August 3, 2009

Postwar Sri Lanka Holds Promise, at Last


By Eric Ellis

IN SRI LANKA, the investment axiom that the best time to plunge into the market is when there is “blood on the streets” is tragically literal.

More than 80,000 citizens of the tiny Indian Ocean island were killed in a 25-year civil war between the government and separatist Tamil Tiger rebels.
Hostilities ended in May after government forces killed off the rebels in a bloody last stand. It was brutal, it was ugly, but it succeeded in uniting
21 million people, many of whom have never known a homeland that wasn’t at war.

Plagued by suicide bombings and Tiger air raids, Colombo’s war-torn stock market fell by 40% in 2008. But on May 18, the day the triumphant Sri Lankan
military paraded the bodies of the slain Tiger leaders on state television, the Sri Lankan All-Share index jumped 6%. It’s up 25% since May, and 60%
this year. Asia enthusiast Jim Rogers, George Soros’ one-time partner at the Quantum Fund, recently wrote in his blog that “Sri Lankan stocks are the
only equities I would consider buying at the moment.”

Dhammika Perera, a local banking mogul who’s also the head of the government’s foreign-investment board, says $4 billion to $5 billion will be spent
rebuilding the shattered economy. The International Monetary Fund just approved a $2.6 billion loan to the island nation. The rest will have to
come from private sources.

There’s a lot to rebuild. As Asian metropolises go, Colombo is more Kabul than Kuala Lumpur. War robbed Sri Lanka of the prosperity its Asian
neighbors have enjoyed since the 1980s. Sri Lanka is one of the world’s poorest countries, burdened by an infrastructure that hasn’t much changed
since the 1940s, when it British Ceylon.

Infrastructure aside, Sri Lanka bears some resemblance to Malaysia. There are some 27 million Malaysians, versus 21 million Sri Lankans. And they have
a broadly equal cultural mix: Malaysia has a majority Malay Muslim community, and significant Chinese and Hindu Tamil minorities; Sri Lanka has
a mainly Buddhist Sinhalese majority, and prominent Tamil and Muslim communities. But that’s about where the happy comparisons end, and where
there seems so much upside for Sri Lanka.

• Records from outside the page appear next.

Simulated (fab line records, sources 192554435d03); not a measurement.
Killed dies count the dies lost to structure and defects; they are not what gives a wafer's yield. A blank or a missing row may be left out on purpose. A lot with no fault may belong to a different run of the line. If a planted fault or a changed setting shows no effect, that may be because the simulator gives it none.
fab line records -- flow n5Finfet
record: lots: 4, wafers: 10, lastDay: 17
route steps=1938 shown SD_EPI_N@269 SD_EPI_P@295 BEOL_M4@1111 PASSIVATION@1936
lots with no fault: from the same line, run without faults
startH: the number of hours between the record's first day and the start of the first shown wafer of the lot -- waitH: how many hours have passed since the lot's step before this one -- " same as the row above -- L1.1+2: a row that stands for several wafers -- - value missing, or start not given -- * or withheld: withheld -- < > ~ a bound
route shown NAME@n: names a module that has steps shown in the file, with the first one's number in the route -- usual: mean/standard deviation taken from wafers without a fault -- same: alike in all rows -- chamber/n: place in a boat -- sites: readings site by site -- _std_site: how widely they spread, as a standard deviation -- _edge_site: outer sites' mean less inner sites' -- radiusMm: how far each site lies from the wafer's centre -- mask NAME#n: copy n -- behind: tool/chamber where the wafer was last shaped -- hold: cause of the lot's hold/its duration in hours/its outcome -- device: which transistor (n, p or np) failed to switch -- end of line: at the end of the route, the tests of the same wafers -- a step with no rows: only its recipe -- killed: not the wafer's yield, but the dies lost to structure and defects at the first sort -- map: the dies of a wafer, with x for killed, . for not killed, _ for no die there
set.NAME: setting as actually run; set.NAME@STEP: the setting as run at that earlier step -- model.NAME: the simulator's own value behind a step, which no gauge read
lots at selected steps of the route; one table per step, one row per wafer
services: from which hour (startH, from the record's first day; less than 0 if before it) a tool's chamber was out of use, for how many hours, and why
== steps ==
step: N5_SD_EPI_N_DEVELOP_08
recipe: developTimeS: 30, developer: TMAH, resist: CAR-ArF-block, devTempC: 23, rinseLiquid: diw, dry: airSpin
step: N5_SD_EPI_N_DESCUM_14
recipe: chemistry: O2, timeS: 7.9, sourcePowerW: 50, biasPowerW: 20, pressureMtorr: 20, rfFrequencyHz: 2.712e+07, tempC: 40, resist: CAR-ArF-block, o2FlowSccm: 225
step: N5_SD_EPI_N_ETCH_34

Malaysia’s $230 billion economy is today almost eight times larger than Sri Lanka’s. Where educated Malaysians export cutting-edge gadgets for the world’s
tech titans, and need millions of migrant workers to help, Sri Lankans export tea and underwear—and its people, often to work in households and at
building sites in the Middle East. Where Malaysians rush their goods around on a national network of modern freeways and ports, Sri Lanka has just eight
miles of road one could charitably describe as a freeway. Strategically sited Sri Lanka—China is rebuilding its southern port for oil storage—has
missed myriad opportunities to become the Singapore of the region.

So how to play this catch-up country? Colombo brokers talk about a “peace portfolio”—and local-powerhouse conglomerate John Keells Holdings (ticker:
JKH.Sri Lanka) is at its heart. The entire Colombo market is worth about $7 billion, and Keells is around 10% of it, a genuine proxy for the economy.
From information technology to supermarkets, banks, tea and shipping, it’s near-impossible to spend money in Colombo and not add to Keells’ profits.

Investors in Sri Lanka will want to see a genuine reconciliation between the Sinhalese and Tamils. As of July, some 200,000 Tamils were still held in
refugee camps. Yet speculators expect a huge postwar surge of tourists to the island’s ravishing beaches. And Keells will benefit; it owns about half
of Sri Lanka’s hotel rooms. Keells last year earned about $41 million on sales of $356 million. Its shares have roughly doubled since May. Local
brokers such as NDB (part of National Development Bank) generally rate the stock a Strong Buy.

The island also is famous for its tea, and among the best-managed of the big plantation houses is Ceylon Tea Services (CTEA.Sri Lanka). CTS last year
grew 31% to $37.86 million, while profits gained 8% to $9.8 million. Its shares have gained about 20% in the last year.

Anglo-Sri Lankan fund managers Guardian Management have relaunched their moribund Sri Lanka fund with a planned London listing and $25 million of new
money directed at the tourist industry.

The war’s end has also prompted a flurry of new issues. One of the first to emerge is the $75 million fund of Singapore-based Calamander Capital. Chief
Executive Officer Roman Scott says his is the first private-equity fund focused solely on Sri Lanka, and is taking stakes in tea, timber, rubber,
property and banking. Scott confidently expects annual returns of 30% to 35%. “The difference now,” he says, is “the risk has finally been removed,
and we are investing onto a blank canvas. There is only one way for us to go—and that’s up.”